Computer hackers have breached the systems of the company that runs the Nasdaq stock exchange in New York but did not penetrate the part of the system that handles trades, Nasdaq said Saturday.
The exchange’s operating company, Nasdaq OMX, said in a statement that it had discovered suspicious files on its United States servers, and that it immediately began conducting an investigation in conjunction with outside firms and federal law enforcement agencies.
Government and law enforcement officials with knowledge of the investigation said it was being handled by the F.B.I.’s cybercrimes branch along with the Justice Department. These officials also said it appeared that the trading platform was not breached.
An attack on banks and other pillars the financial system has long been a top fear of government officials because of the potential for harm to the economy.
Nasdaq is one of the country’s largest stock exchanges, and many of the nation’s most important companies use it to list their shares for trading. If there were evidence that hackers could breach the inner trading systems, it could cause jitters among the companies listed on the exchange and the traders and investors who buy and sell millions of shares each day.

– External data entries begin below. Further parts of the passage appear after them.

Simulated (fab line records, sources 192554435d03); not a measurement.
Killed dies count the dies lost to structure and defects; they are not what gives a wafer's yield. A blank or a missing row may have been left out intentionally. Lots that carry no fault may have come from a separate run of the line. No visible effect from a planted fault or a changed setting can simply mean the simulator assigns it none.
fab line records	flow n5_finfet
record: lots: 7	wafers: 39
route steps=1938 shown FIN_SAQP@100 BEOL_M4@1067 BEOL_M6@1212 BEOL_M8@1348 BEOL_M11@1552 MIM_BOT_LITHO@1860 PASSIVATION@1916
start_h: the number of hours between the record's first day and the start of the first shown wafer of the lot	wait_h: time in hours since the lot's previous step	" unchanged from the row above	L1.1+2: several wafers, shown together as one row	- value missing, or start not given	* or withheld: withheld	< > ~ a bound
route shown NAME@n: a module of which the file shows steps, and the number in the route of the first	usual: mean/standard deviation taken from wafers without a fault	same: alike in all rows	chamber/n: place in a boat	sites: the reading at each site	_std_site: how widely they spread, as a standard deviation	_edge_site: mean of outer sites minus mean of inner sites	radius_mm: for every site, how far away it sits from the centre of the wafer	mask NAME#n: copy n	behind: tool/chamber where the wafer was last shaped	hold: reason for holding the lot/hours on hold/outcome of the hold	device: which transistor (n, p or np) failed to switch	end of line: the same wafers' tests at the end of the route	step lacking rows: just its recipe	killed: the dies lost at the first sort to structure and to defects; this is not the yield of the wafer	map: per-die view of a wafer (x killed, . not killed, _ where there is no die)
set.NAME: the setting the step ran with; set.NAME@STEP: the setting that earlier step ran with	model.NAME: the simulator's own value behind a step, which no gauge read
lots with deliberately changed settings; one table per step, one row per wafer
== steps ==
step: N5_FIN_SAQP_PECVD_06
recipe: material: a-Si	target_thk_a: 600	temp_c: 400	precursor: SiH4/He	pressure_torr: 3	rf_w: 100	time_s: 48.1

But Nasdaq and market experts said there was an important distinction between the parts of the system that are connected to the Web, and thus more vulnerable, and the architecture for the trading platform, which Nasdaq says operates independently.
The company said it had determined that a Web-based application on its servers called Directors Desk, on which corporations can store and share information, might have been affected. Nasdaq said the suspicious files “were immediately removed and at this point there is no evidence that any Directors Desk customer information was accessed or acquired by hackers.”
“At no point was any of Nasdaq OMX’s operated or serviced trading platforms compromised,” the company said.
The company’s Web site says Directors Desk has 5,000 users.
A spokesman for the company said it discovered the suspicious files late last year.
The fact that investigators discovered suspicious files suggests that the breach involved the installation of malicious software, or malware, said Ed Stroz, a former FBI agent who is co-president of Stroz Friedberg, a firm that investigates cyberattacks.
In attacks on companies, Mr. Stroz said, hackers often plant malware that acts as a back door, which allows them to deliver other malicious programs to do other tasks, which could include copying sensitive data and delivering it to the intruder.
Malware could have been installed any number of ways, including with an attack through the Web interface of Directors Desk or by infiltrating an executive’s computer by tricking him into opening an attachment or clicking on a link to a malicious Web page in an e-mail.
Nasdaq now handles about 19 percent of stock trading in the United States, compared with 27 percent by the larger New York Stock Exchange and its electronic trading arm.
In a statement, the New York Stock Exchange said: “We take any potential threat seriously and we continue working at the highest levels of security and integrity.” The N.Y.S.E. would not say whether there had been any attempts to breach its systems or whether it had been contacted by federal investigators.
News of the breach was originally reported in The Wall Street Journal.
Nasdaq said it had refrained from notifying its customers of the breach at the request of the Justice Department, “in order to facilitate the continuing investigation,” but that when the Journal article appeared it consulted with authorities and decided to send out notice.
The Journal article said the investigation showed some evidence pointing toward Russia. One government official said investigators were specifically looking into that possibility, although the official said, “I don’t know what the basis for the belief is.”
The stock exchanges and the trading that takes place on them have become increasingly computerized, potentially making them more vulnerable to manipulation or attack. Like Nasdaq, the N.Y.S.E. has also adopted more electronic trading. And in the last five years or so, other electronic exchanges like Direct Edge and BATS Exchange have arisen, intent on prying trading away from the two bigger markets. Direct Edge and BATS each handle about 10 percent of the market.
A spokesman for the BATS Exchange said it had never had any hacking issue of this kind.
A spokesman for Direct Edge, Rafi Reguer, said it was continually monitoring its systems but was not aware of any serious attempt to penetrate its computers.